Post-Training Questionnaires -- What Are They Good For?


Most organizations (91%) evaluate their training programs with satisfaction surveys. Far fewer evaluate what trainees learned (54%) or how well their training transferred to their work (23%). Does this make sense? Are we training employees so that they can be satisfied, or so that they can learn how to do their jobs better?

One answer is that it is too hard or too expensive to assess how much people learned in the training. The argument then goes, “if they’re satisfied with the training, perhaps that means they learned something, and therefore we’ll be able to use satisfaction as a substitute for learning.”

But is that true? Sitzmann and her colleagues set out to find out the answers not only to these questions, but to other questions, like what characteristics of the trainee or the course will predict how the trainee rates the course?

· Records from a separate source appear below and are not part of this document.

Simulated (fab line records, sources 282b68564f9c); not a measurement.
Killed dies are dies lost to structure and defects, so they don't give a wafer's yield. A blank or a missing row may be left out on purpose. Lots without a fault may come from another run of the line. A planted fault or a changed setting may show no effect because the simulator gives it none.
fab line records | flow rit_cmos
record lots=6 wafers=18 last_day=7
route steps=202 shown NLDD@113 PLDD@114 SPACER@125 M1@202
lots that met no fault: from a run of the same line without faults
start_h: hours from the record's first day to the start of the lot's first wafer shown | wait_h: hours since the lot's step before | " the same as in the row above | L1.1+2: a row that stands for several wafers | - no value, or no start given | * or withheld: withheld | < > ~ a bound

The conducted a meta-analysis of 136 studies to address their dozen hypotheses about trainee reactions. Here is an all-too-brief assessment of their key findings:

  • Trainees’ pretraining motivation are positively related to reactions
  • Trainees’ agreeableness are positively related to reactions
  • Trainees’ anxiety are negatively related to reactions
  • ·The strongest predictors of trainee reactions have to do with the instructor and course design:
    • Instructor style (use of humor, providing and inviting feedback, addressing the students by name)
    • The extent to which trainees believe they have meaningful interactions with the instructor
  • The extent to which trainees believe their organization and/or supervisor support their attendance at the training positively affects their reaction
  • How a trainee rates the course will predict their motivational states after the training
  • Trainee reactions tell us a little about how much the trainee learned right after the training, but virtually nothing about how much they learned that they’ll remember later
  • Trainee post-training self-efficacy is far better at predicting long-term knowledge gains than trainee reaction
  • The use of technology in instruction will help with declarative knowledge of the topic of the training, but not the procedural knowledge

So, what are the practical take-aways? Here is the one that matters most to me:

Post-training satisfaction surveys are good for telling you about how motivated employees are likely to be as a result of the training, but not about how much they learned. Organizations are much better off asking a trainee whether he/she feels confident about their ability to use what they learned in a training than how much the liked the training. Of course, if you really want to measure how effective at teaching the trainees your training is, measure their learning, not their satisfaction with the course.

From: Sitzmann, T., Brown, K. G., Casper, W. J., & Ely, K. (2008). A review and meta-analysis of the nomological network of trainee reactions. Journal of Applied Psychology, 93(2), 280-295.